Addressing one of the most controversial issues facing national security in the modern world, NYU held an event Thursday to discuss the merits and drawbacks of whistleblowing.
Former Central Intelligence Agency and National Security Agency officers spoke about the importance of understanding whistleblowing at a Gallatin School of Individualized Study event. The conversation centered around two panels of various whistleblowers, advocates and historians who discussed the history, evolution and impact of whistleblowing as well as its relationship to national security.
One of the panelists was former CIA Counterterrorism Officer John Kiriakou, who blew the whistle in 2007 on the CIA’s torture of suspected al-Qaeda operatives and was subsequently indicted under the Espionage Act of 1917.
“I was passed over for a promotion after expressing that I didn’t want anything to do with the torture program,” Kiriakou said. “You can’t possibly feel more alone on the day you are arrested.”
Another panelist was former NSA Senior Executive Thomas Drake, who exposed the United States government’s violations of the rights of citizens through secret mass surveillance after 9/11 and intelligence failures. He was indicted in 2010 by the Obama administration, also under the Espionage Act.
“When the FBI pulled up beside my home on [Nov. 20], 2007, I felt a lump in my throat,” Drake said. “They had what they called a ‘mole-hunter unit’ trained in tracking down spies to come after me. The government believed that what I had done was worse than what spies do and I was called an ‘enemy of the state,’ What does that say about our democracy?”
The speakers elaborated on the effect that their leaked information had on the United States public and the overall importance of whistleblowing.

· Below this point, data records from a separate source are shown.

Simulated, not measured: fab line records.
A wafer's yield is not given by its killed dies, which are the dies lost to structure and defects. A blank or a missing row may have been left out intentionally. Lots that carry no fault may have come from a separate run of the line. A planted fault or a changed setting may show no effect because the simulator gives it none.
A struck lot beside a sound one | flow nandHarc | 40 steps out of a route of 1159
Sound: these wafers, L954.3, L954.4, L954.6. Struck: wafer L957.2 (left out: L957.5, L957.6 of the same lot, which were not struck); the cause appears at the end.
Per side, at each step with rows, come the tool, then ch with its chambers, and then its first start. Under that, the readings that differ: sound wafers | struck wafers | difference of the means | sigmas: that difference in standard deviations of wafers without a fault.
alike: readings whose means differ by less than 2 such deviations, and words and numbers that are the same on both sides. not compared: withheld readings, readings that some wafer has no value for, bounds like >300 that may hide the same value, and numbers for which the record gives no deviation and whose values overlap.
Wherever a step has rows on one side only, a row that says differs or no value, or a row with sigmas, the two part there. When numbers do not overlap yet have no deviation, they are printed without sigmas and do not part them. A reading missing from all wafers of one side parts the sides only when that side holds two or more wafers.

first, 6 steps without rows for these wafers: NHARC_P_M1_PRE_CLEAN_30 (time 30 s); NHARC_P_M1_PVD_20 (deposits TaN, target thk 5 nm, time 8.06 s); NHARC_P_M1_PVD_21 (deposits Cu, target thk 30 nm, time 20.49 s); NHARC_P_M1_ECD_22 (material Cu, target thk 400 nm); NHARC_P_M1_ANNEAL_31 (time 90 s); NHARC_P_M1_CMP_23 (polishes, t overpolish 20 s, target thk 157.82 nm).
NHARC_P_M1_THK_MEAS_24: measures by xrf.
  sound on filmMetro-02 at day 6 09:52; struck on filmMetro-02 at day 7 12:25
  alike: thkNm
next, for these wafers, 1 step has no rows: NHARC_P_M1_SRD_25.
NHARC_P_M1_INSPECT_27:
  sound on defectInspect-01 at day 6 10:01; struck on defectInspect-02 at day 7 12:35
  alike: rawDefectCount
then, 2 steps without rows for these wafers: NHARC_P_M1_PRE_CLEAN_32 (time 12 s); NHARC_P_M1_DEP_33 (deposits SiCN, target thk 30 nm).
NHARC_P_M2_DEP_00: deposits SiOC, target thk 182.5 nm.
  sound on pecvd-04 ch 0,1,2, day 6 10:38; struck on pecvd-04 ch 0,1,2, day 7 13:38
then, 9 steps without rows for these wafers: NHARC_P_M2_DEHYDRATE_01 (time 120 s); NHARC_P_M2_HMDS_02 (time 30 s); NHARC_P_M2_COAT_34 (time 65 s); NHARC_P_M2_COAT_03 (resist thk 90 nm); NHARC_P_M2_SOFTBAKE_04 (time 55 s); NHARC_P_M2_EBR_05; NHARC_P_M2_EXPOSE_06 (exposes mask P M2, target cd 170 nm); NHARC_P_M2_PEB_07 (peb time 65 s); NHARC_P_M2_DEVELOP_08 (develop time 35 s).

“The most important impact [the leaked information] had was definitely the McCain-Feinstein Anti-Torture Amendment,” Kiriakou said. The amendment to the National Defense Authorization Act was signed into law in 2015 and offers measures to help deter torture. Preserving accountability, even if it does not result in legislation changes, was also an important factor in the officers’ decisions to leak information.
“If I had remained silent, I would be complicit in a crime against humanity,” Drake said. “The government went against the Fourth Amendment. You can’t just let them violate the law and have them get away with it.”
Drake, Kiriakou and other speakers also voiced their dislike for the Trump administration’s disdain for journalists and others who shed a light on questionable practices in government.
“The government has no qualms about going after those who expose them because what they are doing is not in the public interest,” Drake said. “The Trump administration calling the press the ‘enemy of the people’ is chilling.”
Among the other speakers at the event were former President of the National Association of Criminal Defense Lawyers Barry Pollack and former Department of Justice National Security Counsel Brian Fleming.
“Whistleblowing is a dirty word in the Justice Department,” Fleming said. “We are heading toward more intrusions into the news media and journalism.”
For audience member Louisa Schloussen, listening in on the panel was eye-opening.
“I felt that the panels were very interesting and informative about the history and effects of whistleblowing and national security,” Schloussen said.
Though Kiriakou paid a heavy price for leaking information, he doesn’t regret uncovering the torture.
“It’s all worth it,” Kiriakou said. “As heavy as the price [of whistleblowing] is, we can’t stop. It’s one of the only ways to save our democracy.”